The absolute most important question about any test result is what it actually means. The first sentence of the first chapter of The Standards for Educational and Psychological Testing point to "the degree to which evidence and theory support the interpretations of test scores for proposed uses of tests,” and calls this validity.
To understand what a test result means, we have to understand what it measures in the aggregate—which means we have to understand what it means on the item-level. There is no magic that can make a whole measure something that the individual items do not. There’s no way to figure out what that overlap of a bunch of disparate items means, as the non-overlap creates huge errors and if you do not know what individual items measure you cannot figure out what the overlap measures.
This is the question of item alignment. What do the items—the building block of any assessment—actually measure. Do they actually measure what they are supposed to measure? How do we figure that out? What are the common pitfalls and mistakes that can undermine such investigations?
The last couple of years have seen a huge increase in interest in AI-generated items, sometimes what a human-in-the-loop and sometimes not. We’ve read papers and seen presentations, but the evaluation of what these item actually measure has been…disappointing. We’ve seen the same mistakes that novice content development professionals learn not to make repeated as though they are standard practice. For example, many AI researchers in educational measurement only evaluate the stem of a multiple choice question without considering the answer options or the cognitive paths that might lead to an incorrect answer. Again and again, researchers who do not understand how potential test takers learn particular material or the mistakes they actually make offer their less-than-expert opinions on the KSAs the an item requires.
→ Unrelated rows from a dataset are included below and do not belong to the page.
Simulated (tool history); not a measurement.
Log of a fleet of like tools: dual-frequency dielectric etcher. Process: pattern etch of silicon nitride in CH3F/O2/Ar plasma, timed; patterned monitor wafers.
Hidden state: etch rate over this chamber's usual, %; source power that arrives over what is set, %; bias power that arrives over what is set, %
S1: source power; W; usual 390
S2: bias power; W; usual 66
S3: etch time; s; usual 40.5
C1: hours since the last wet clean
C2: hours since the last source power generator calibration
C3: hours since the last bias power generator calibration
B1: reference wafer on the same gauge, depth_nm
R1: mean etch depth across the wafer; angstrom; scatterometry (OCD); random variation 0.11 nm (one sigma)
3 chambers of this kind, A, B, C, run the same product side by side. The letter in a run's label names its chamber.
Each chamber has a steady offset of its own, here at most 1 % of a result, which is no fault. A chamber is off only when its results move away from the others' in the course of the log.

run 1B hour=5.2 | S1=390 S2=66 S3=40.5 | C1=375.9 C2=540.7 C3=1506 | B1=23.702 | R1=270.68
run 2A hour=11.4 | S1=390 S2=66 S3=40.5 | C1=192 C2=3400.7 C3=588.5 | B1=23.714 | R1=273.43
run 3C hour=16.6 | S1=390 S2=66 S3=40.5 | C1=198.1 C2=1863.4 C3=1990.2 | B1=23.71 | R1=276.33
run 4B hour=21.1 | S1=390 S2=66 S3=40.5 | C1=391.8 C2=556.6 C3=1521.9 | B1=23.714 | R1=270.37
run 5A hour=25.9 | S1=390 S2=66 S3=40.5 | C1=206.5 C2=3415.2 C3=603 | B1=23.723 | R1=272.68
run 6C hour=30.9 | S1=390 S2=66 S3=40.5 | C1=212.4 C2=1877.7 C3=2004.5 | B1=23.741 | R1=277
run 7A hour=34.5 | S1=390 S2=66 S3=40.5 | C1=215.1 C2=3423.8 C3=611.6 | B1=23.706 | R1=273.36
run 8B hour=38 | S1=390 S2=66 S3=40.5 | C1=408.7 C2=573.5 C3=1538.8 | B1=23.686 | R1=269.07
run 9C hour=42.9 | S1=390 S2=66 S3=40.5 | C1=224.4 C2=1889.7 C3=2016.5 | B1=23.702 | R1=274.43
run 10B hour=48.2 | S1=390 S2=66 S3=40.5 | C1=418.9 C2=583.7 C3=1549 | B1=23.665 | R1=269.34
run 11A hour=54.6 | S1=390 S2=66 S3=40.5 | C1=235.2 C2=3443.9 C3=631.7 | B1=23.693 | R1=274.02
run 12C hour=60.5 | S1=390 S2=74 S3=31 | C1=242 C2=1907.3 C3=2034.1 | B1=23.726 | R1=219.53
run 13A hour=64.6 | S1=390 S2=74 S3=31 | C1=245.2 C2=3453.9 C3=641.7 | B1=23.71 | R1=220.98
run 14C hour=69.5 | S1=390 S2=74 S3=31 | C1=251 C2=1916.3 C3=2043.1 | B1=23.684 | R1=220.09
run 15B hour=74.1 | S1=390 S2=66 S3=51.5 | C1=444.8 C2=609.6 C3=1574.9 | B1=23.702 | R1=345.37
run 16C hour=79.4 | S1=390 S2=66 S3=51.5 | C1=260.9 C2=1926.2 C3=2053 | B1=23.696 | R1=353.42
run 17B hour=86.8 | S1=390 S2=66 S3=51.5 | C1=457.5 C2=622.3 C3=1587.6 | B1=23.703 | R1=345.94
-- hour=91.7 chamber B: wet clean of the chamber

When challenged on this, they told me that they couldn’t find anything in the literature on item alignment. So, I spent a very frustrating few weeks going through the educational measurement literature and texts to see what it had to offer on this question. And they were right. Quite a bit on blueprint- test- or form-alignment. Some dimensions of what might considered (e.g., Webb) when rolling up item alignment decisions into test alignment determinations, but nothing on how to make those item-level judgments. There simply is not a literature on item alignment.
But AI generated items are useless if they do not actually measure what they are supposed to measure. Bad building blocks cannot fulfill the requirements of test blueprints and can produce indecipherable test results. Well, they could produce fraudulent test results that simply do not report on what they claim to report, and suggest inferences for which there simply is not sufficient evidence or theory to support.
So, here is a review of item alignment. Here are the basic considerations of how to determine whether an item is aligned to its alignment reference—be it a standard, an assessment target or something else. If we going to be evaluating the potential of AI-generate items, we really need to be rigorous in our evaluation of the products they provide—the items!
Item Alignment: Understanding the Quality of the Evidence that Items Elicit
Alignment—the mapping between test items and their intended constructs—is central to test validation but remains understudied at the micro level of individual items. This paper examines how judgments about item alignment are made in practice, analyzing five common misconceptions: ignoring item modality, ignoring alternative cognitive paths, ignoring additional KSAs, lack of deep expertise with the domain model, and failing to consider the diverse range of test takers. We frame these issues using Type I (false positive) and Type II (false negative) errors in inferences about test-taker proficiency at the micro-level of individual alignment references (e.g., standards). We further explore the nature and impact of different sources of additional KSAs. The paper further examines challenges in alignment within a standard, including difficulty, learning pathways, components of complex standards, and text complexity. Despite the importance of targeting the core rather than margins of standards, numerous factors incentivize alignment with the less important margins of a standard, including ease of item development, psychometric pressures, and naïve misreadings of standards by non-experts. We argue that improved alignment requires recognizing the distinct requirements of large-scale standardized assessment and bridging disciplinary training gaps between psychometric perspectives and content development expertise to improve the quality of evidence elicited by test items.